In 2010 a psychology graduate student did one or two surveys on motivation for people using, and especially answering, on MO; see here. Tausczik eventually published her results in psychology journals. She had been an undergraduate math major at Berkeley when MO was still in its formative stages, so she had an early interest.
I was one of the ones telephoned. At the time, I gave a lot of high-flown reasons, helping people, what have you. I think that is how many people feel for the first year or two of contributing on a site of this type. For me, there was a middle era where i mostly felt i was just showing off what i knew (this is more MSE, really), finally a relaxed time where I just answer when I feel like it. Similar with MSE, just a delay of a year. Things being what they are, it appears that those who go full blast answering questions for years at a furious pace are fairly likely to quit completely when that becomes tiresome.
Anyway, the sites are not parallel in one way that is significant for the question. On MO it is peers helping peers. On MSE it is more one-sided, more strictly teaching, and motivation does differ. I suppose I have mixed together descriptions of my behavior on the two sites. Oh, well.

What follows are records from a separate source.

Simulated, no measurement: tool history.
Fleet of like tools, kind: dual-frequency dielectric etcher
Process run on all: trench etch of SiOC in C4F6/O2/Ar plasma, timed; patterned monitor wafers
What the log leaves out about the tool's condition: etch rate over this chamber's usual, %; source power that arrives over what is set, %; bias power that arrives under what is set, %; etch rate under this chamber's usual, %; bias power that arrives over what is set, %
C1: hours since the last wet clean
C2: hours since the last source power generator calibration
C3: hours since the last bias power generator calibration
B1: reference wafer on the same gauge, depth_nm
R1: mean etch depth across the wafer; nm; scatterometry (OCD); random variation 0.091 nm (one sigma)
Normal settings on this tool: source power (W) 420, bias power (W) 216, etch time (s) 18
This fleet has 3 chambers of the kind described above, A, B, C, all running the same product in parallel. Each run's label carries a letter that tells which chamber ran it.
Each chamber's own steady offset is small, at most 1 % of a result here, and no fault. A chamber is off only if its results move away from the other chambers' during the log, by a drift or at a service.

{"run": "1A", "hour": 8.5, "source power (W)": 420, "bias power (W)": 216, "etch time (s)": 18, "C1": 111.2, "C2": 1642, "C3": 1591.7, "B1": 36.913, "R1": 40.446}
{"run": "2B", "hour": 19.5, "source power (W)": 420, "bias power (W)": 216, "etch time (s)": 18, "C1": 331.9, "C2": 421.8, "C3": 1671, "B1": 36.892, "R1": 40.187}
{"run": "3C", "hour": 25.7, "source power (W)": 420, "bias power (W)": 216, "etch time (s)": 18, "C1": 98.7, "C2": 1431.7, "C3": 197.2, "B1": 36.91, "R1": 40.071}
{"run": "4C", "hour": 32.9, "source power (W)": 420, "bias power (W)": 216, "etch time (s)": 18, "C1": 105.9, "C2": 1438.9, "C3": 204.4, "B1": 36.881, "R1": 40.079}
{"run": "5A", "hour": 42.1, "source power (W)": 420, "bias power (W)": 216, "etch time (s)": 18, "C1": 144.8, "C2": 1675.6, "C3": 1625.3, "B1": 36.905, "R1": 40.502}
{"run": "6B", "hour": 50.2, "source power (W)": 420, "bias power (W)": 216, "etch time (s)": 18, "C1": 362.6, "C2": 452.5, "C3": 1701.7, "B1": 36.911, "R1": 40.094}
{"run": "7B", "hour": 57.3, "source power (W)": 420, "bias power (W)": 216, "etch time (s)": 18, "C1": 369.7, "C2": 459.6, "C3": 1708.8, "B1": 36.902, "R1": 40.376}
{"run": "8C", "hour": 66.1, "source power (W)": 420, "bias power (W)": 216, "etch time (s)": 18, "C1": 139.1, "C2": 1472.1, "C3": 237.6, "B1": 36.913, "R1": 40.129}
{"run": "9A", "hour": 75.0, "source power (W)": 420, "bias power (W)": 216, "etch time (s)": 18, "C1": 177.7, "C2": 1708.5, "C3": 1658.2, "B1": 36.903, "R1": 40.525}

It occurs to me that I can be quite specific about reputation. On MO, before it joined stackexchange proper, it was possible for a 10K user to search deleted posts, including questions deleted by the person asking, all the way back to the beginning of the site. I did this in connection with this unpleasant episode. Under the circumstances, I felt it was desirable to quickly get up to 10K here on MSE, but was disappointed to find that I had severely limited ability to search deleted posts, and no way at all to see self-deleted questions. Also there was something about not being 100% trusted until 20K. So I did that, and found no improvement in searching. After that, I felt that I had no specific benefit in answering tons of questions that I did not necessarily enjoy, or tinkering with adequate answers so as to get more points, so I just slowed down.